“Do we have typhoon-proof windows?”
I paused. Is that what they’re called? Typhoon-proof? Is that a thing? I leaned my head around the white concrete corner of my office to ask Whit.
The winds howled. The palm tree in our front yard leaned toward us, bowing after its surprise performance. The sea raged in the near distance, just down the hill. Whitecaps came one after the other. Unrelenting.
There’s a boat moored out there. A large sailboat. Look at it, I tell Whit, as we drink our black coffee, staring out at our first tropical storm in utter surprise and confusion over how to actually handle such a thing.
The kids are excited. School was cancelled.
We’re clueless. What should we do? I press send on the email to the landlord and call one of my new friends here.
“So, what do we do?”
Welcome to Saipan, she said.
In 2007, Whit and I took a risk and signed a one year contract at an elementary school in South Korea.
A whole decade of our lives we spent in that special place. We turned 30. Then 40. Birthed two children. Traveled to remote islands. Made amazing friends. Created communities around us. Started a running club. Joined another. Created a book club. Joined another. Went weekly to the bathhouse. Edited a national art magazine. Became vegetarians (sorta). Biked across the whole damn country..and back.
Korea will be a part of us. It’s in our blood and veins, pulsing red and spicy as fast as the KTX bullet train from Seoul to Busan.
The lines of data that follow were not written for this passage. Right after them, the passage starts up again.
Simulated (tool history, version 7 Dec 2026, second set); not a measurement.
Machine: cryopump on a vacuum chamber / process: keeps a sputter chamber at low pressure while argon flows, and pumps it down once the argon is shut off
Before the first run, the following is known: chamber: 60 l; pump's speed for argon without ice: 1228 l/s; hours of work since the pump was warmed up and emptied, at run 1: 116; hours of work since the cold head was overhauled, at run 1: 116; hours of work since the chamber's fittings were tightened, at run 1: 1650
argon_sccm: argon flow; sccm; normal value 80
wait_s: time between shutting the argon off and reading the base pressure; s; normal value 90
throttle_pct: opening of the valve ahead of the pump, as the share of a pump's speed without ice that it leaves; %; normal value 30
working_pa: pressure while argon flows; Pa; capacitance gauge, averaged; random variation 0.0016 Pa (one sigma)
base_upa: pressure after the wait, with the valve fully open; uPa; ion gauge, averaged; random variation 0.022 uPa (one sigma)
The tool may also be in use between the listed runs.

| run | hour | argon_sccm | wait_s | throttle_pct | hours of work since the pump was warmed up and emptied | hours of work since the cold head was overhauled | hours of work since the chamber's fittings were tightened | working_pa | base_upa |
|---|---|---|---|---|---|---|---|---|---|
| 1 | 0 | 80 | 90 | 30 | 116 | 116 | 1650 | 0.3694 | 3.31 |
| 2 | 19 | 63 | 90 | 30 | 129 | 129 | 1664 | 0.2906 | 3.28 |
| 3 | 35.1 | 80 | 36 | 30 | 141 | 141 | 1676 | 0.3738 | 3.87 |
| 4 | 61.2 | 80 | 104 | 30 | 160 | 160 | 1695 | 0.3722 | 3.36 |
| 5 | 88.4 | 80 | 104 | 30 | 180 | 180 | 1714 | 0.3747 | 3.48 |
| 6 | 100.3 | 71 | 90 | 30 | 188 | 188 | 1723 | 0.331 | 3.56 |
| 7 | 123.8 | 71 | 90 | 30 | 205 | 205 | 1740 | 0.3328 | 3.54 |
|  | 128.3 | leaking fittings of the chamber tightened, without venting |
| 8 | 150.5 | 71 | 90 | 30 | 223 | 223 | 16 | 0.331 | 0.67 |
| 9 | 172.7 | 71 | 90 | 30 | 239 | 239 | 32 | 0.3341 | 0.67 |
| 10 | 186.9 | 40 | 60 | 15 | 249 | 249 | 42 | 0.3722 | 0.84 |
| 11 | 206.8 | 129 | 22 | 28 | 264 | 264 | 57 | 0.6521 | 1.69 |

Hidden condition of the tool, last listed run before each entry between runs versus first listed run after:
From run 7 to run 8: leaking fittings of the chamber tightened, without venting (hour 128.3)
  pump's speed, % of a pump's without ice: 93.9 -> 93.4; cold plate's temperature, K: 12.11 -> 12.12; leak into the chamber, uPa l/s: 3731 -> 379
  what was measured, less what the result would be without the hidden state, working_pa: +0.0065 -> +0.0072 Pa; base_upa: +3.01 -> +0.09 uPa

It was with heavy hearts but a pull toward a new adventure and challenge that set us on a new path. To a new destination.
Whit got a job offer at an international school on a tiny island in the middle of the South Pacific. It looked absolutely dreamy. (It is.) We worried it would be too “American” or not offer enough of the fast and exciting culture that Korea set out on a platter for us every day.
That couldn’t be more wrong. Every place has its story to tell, its culture to share, its beaches, sunsets, and cliffs to inspire.
We are in awe every day of the natural beauty of this tiny island and the friendliness of the people here. It’s been called the “most beautiful place in America you’ve never heard of.” And we aim to share with you what we learn and experience so the next time Saipan comes up in conversation (lol), you’ll say, “oh, Saipan! I know it well!”
Don’t worry, my friend tells me about the typhoon. No. 1 – it doesn’t look too bad..and No. 2 – you’re in one of the best spots on the island. (We are so lucky, actually.)
My best childhood memories are during storms, she told me, laughing. The best moments, she said, were those times with my family in the dark, playing cards, eating snacks, laughing, waiting for the storm to blow over.
And that’s what we did. We made typhoon cupcakes, built forts, opened the windows, felt the breeze, and watched the palms bend back and forth.
The windows were fine. And we are too.